Every time a beggar asks me for money, I generally say “no.” And this has bothered me for years. Part of me thinks that the stories they tell me are lies and what they really want the money for is drugs. I’m sure that’s true for some of them, but it can’t be for all. The problem is that I don’t know who’s honest.

Sometimes I think that the cynical part of me is there to help mask my selfishness. Perhaps I simply don’t want to give them money and finding an excuse makes me feel better. I often say to myself, “I have a close friend who’s a social worker in LA and he tells me not to give money to beggars, because of the social services available to them.” But even if my friend is right, that’s for LA; it may not apply here. Maybe there aren’t sufficient social services in Saint Louis.

Maybe there are and maybe there aren’t. I don’t know. But what I do know is that I act like a selfish person when in doubt. I don’t know anything about the number of social services here, but I assume that there are enough of them. And what do you know? It also makes me feel better for not giving them money. I don’t know if any of the stories they tell me are true, but I’m going to assume that they’re not. And what do you know? It also makes me feel justified in not giving them money.
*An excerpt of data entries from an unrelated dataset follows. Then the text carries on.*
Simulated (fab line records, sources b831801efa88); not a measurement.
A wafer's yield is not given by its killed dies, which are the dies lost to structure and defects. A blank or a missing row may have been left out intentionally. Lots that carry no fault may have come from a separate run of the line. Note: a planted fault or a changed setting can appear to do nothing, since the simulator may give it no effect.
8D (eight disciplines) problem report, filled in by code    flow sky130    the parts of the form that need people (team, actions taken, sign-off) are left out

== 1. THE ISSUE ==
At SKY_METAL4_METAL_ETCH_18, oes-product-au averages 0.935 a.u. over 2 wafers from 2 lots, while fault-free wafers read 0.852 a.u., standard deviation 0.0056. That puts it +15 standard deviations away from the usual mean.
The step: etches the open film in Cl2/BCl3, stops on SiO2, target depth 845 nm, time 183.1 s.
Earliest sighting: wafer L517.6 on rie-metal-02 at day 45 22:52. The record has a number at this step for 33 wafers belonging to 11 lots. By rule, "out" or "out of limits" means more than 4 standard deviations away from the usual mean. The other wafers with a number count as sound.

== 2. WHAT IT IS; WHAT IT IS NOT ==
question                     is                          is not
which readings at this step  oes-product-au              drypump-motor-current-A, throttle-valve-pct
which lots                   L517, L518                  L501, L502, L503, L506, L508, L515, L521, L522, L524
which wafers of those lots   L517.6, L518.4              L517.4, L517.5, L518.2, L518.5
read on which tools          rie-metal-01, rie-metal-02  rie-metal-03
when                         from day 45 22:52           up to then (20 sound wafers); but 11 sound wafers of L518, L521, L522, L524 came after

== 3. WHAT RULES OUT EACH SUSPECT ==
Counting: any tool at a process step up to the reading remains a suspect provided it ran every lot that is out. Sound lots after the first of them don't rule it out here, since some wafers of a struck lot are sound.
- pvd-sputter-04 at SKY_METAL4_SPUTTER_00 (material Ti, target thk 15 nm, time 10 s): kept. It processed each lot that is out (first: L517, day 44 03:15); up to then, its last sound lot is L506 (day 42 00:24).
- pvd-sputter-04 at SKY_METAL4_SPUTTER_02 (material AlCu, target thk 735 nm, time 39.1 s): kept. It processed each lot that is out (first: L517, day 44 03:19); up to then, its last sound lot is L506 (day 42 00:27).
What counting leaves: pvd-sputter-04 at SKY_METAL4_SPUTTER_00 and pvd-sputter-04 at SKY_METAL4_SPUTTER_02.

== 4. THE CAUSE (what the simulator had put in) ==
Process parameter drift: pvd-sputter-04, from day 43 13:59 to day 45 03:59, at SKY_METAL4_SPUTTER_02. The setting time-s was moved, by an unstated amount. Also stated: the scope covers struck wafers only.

In addition to being selfish, I think there is another reason why I generally don’t give money to beggars, and it’s because I don’t want to feel like a fool. I don’t want to be the person who believes in their fake stories. I suspect I've been fooled multiple times in the past, and I don’t want it to happen again.

Here’s a question: Am I willing to forgo giving money to honest beggars to prevent the chance of feeling like a fool? Apparently, I am, even though I don’t think it’s right.

Here’s another question: Who am I to try to determine whether or not beggars are being honest? I’m not the best judge of character nor do I possess high social intelligence.

I also try to justify my stinginess by pointing to my financial situation. “Right now, I’m a poor grad student who has to plan out his finances,” I say to myself. "When I get tenure, I'll start being more generous. I'll start carrying around dollar bills just so I can give them out," I say to myself. But maybe that’s the lie. Maybe that’s the story I shouldn’t believe.

It seems that I'm very charitable to myself but not to beggars.

MA Dissertation Word Cloud

This is a word cloud displaying the most common terms I used in my MA dissertation, which was on the development of the natural diversity of human capacity.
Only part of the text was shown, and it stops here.